This past year, nearly two decades later, France raised the stakes with a compendious and ambitious exhibition at the Centre Pompidou titled “Comics 1964-2024,” curated by Anne Lemonnier, Emmanuèle Payen, Thierry Groensteen, and Lucas Hureau.2 Billed as a celebration of 60 years of le neuvième art (“the ninth art,” a term adopted in the 1960s by Francophone critics seeking to legitimize comics), the show gathered hundreds of works from around the globe and across a remarkable range of styles, formats, and movements. This was not the Pompidou’s first foray into comics:  previous exhibitions included shows in the 1970s and 1980s on comics and everyday life and comics from the 1950s, as well as a blockbuster Hergé show in 2006. But “Comics 1964-2024” has been by far the most ambitious European effort to present comics holistically as a mature art form.

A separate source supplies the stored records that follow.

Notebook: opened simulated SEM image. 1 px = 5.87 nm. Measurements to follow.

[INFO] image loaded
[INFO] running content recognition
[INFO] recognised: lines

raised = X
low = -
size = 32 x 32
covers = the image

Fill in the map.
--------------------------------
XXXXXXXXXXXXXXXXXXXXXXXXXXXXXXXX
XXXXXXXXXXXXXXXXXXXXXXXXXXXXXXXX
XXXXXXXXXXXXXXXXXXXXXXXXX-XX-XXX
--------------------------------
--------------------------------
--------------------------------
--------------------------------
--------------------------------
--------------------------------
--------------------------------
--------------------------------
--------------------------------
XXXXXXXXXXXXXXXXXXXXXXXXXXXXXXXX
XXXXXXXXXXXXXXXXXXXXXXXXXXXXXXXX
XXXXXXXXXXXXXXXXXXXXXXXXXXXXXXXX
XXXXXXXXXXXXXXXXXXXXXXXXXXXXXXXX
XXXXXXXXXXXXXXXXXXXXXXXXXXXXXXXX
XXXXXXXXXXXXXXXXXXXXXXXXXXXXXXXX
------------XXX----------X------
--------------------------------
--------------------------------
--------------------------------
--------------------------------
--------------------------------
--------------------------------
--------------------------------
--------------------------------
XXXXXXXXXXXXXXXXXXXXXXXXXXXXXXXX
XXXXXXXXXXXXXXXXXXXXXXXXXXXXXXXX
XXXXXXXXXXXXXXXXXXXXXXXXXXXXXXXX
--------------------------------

Thanks to some serendipitous business travel, I was lucky enough to have a free day in Paris on literally the last day of the Pompidou show, thus giving me a trifecta of the most important museum shows about comics in my lifetime … so far.3 I stayed inside the museum for the entirety of its opening hours on Sunday, Nov. 3, 2024, exhausting the friends who had joined me--and I could easily have spent three or four more days at the show without getting bored. Indeed, surrounded by more than 1,000 comic pages, covers, illustrations, sketchbooks, printed books, and other ephemera, I’d have happily been locked into the museum for a week!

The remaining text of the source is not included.